Only two of the ten growers against whom the government had obtained eviction orders were present when their belongings were removed from the plots and the State-owned houses they occupied.
The eviction, executed by deputy sheriff Andrew Walters came about two months before the grape harvest.
The farmers were angry that they had tended their vineyards for the whole season and now had to abandon them before reaping the rewards.
The government obtained High Court eviction orders against the farmers after it had terminated a lease agreement with them, claiming they had breached several conditions of the agreement.
The standoff between the ministry and the farmers stems from the farmers’ refusal to sell their produce through a government-appointed service provider, Cool Fresh Namibia.
Eviction threats against the farmers started in 2010 when they started to directly sell their produce to a Dutch-based international buyer instead of to Cool Fresh Namibia. The farmers claimed that they earned less by selling grapes through the middleman.
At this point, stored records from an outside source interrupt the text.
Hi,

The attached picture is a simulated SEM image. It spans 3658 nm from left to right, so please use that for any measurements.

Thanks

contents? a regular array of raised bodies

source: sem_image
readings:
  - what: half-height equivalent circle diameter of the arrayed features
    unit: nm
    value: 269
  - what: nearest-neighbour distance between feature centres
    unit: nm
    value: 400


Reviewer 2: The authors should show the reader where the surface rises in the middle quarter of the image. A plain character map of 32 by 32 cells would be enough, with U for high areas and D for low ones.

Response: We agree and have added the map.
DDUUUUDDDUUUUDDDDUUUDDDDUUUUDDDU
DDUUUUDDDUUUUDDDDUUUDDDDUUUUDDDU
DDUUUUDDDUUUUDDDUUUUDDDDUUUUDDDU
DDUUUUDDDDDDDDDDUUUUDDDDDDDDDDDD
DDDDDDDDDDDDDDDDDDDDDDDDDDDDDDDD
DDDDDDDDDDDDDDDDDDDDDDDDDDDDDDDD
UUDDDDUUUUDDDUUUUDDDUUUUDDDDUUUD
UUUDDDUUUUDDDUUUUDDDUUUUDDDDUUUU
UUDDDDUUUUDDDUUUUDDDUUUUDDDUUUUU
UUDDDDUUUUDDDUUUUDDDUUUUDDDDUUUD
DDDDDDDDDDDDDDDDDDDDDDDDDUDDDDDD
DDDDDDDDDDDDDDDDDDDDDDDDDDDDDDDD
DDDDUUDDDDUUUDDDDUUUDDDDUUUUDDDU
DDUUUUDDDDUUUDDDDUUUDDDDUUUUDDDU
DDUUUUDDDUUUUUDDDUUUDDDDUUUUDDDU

The Government and Cool Fresh Namibia subsequently came up with a tripartite agreement to heal the rift with the farmers.
However, the farmers rejected this agreement too, which they claimed was not beneficial to them because it gave total control of their cash flow and business decisions to Cool Fresh Namibia.
Watching helplessly how the deputy sheriff and his handymen removed her belonging from the State-owned house, farmer’s wife Elizabeth Haith angrily said: “You can put my belongings on the street, but I’ll not move an inch from these premises.”
“You can shoot me like the police in South Africa did to the mineworkers,” an emotional Haith challenged the police who oversaw the eviction.
“I’ll not move or will die on these premises, otherwise the government must compensate me for the harvest I have sweated for,” Haith added.
Blasting the government for its alleged empty promise to empower the small-scale growers, Haith fumed: “We have worked like slaves to grow the vineyards, but now we’re being chased out like dogs because we’ve talked about money.”
Referring to the government as “this black government,” Haith accused the government of being hostile to the Nama people.
“We voted for this government, and at the end this is the treatment we receive,” said another affected farmer, Josef Frederick.
Frederick said the only time he had made a profit from his produce was when he had sold it directly to an international grape buyer.
“For three years I had worked without pay to develop the vineyards. Government has failed to empower us,” he added.
Augustinus Haith also echoed the sentiments that the government had failed to empower the small-scale farmers.
“The service provider pocketed the bulk of our produce earnings. This government has failed to empower us. When we started pushed for independence as farmers, the government turned against us,” said Haith.
The regional councillor for Karasburg constituency, Paulus Ephraim, who witnessed the eviction, said he could do nothing to stop it.
“The eviction sends the farmers directly to the street as they have become unemployed,” said Ephraim.
He urged the government to look into the plight of the farmers by allocating them another piece of land instead of letting their skills go to waste.
The farmers had received three-year government-sponsored training in grape cultivation.
Following the training they were settled on the vineyard plots which they had developed from scratch with the promise that they would be resettled on the plots.
But nothing has come of the resettlement promise, with the government and farmers later entering into a five-year lease agreement in 2009.
Since their first harvest in 2003, each of the farmers was producing 3 000 to 6000 4,5kg boxes of grapes for export, which generated income ranging between N$300 000 and N$400 000.